Registered: Oct 2018
Posts: 4

Original Poster
Rep: Reputation: Disabled
Thanks for the posts so far,

I just noticed I had "150Mbit/s" instead of "150MB/s" in my first post, corrected it now.

@syg00
Basically my workload is Sequential, with "almost" I meant that some config files get loaded at the beginning from the HDD, they might not be read sequentially, but at the end it doesn't really matter about those small files.

The 2 files are getting read at the same time (one file for one thread), therefore the read arm of the disk probably needs to jump from one to the other file to read the data. I don't know the exact layout of the disks, are there some tools that can display this relatively easy? How can I rearrange the data to be fully sequential?
I could put those files on 2 different drives to read from (there the data should be sequential), but the problem with that is that the files "get out of sync" - yes the need to be read at the same time (2 Threds that aren't synchronized).

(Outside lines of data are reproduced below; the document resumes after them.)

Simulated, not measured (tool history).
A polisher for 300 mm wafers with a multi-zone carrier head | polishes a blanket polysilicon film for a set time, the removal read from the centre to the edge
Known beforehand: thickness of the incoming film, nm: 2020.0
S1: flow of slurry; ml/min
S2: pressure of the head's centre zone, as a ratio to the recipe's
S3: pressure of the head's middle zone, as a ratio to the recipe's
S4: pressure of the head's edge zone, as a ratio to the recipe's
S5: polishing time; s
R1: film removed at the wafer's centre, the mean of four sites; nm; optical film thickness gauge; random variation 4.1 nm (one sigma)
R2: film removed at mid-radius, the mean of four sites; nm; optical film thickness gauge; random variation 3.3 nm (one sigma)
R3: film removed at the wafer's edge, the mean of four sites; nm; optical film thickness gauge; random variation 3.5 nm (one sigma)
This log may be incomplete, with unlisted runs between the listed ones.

I didn't mentioned that I'm at the moment in a kind of "embedded" server system - the only IO I can use is USB3.0 and ESata, therefore I have tried several external USB3 (3.0, 3.1G1, 3.1G2) Raid enclosure, as well as Esata but most of them don't provide any buffer in the controller itself. Basically I'm limited to theoretical 6Gbit Esata.
With the system I have now i need to do all the caching on the Linux side and can't do it on Hardware (Raid controller).
For the future I will defiantly have the system using a server instead of the "embedded" therefore giving me more access to internal IO (PCIE, SAS, etc.).
Yes, I would use better hardware if I could, but it isn't that easy (Hardware dependencies of the "embedded" server system), I'll have to wait until the "normal" server comes out.

Some of those enclosures do work (with Readahead increased), just as I mentioned with the single drive.
I've tried so many configuration for these Raid boxes - but only got limited success (Up to 8-Bay it works mostly fine, either using esata or USB3.1G1) - but for the future (and what I'm concerned about) is the usage of a server as the base of the system defiantly needed.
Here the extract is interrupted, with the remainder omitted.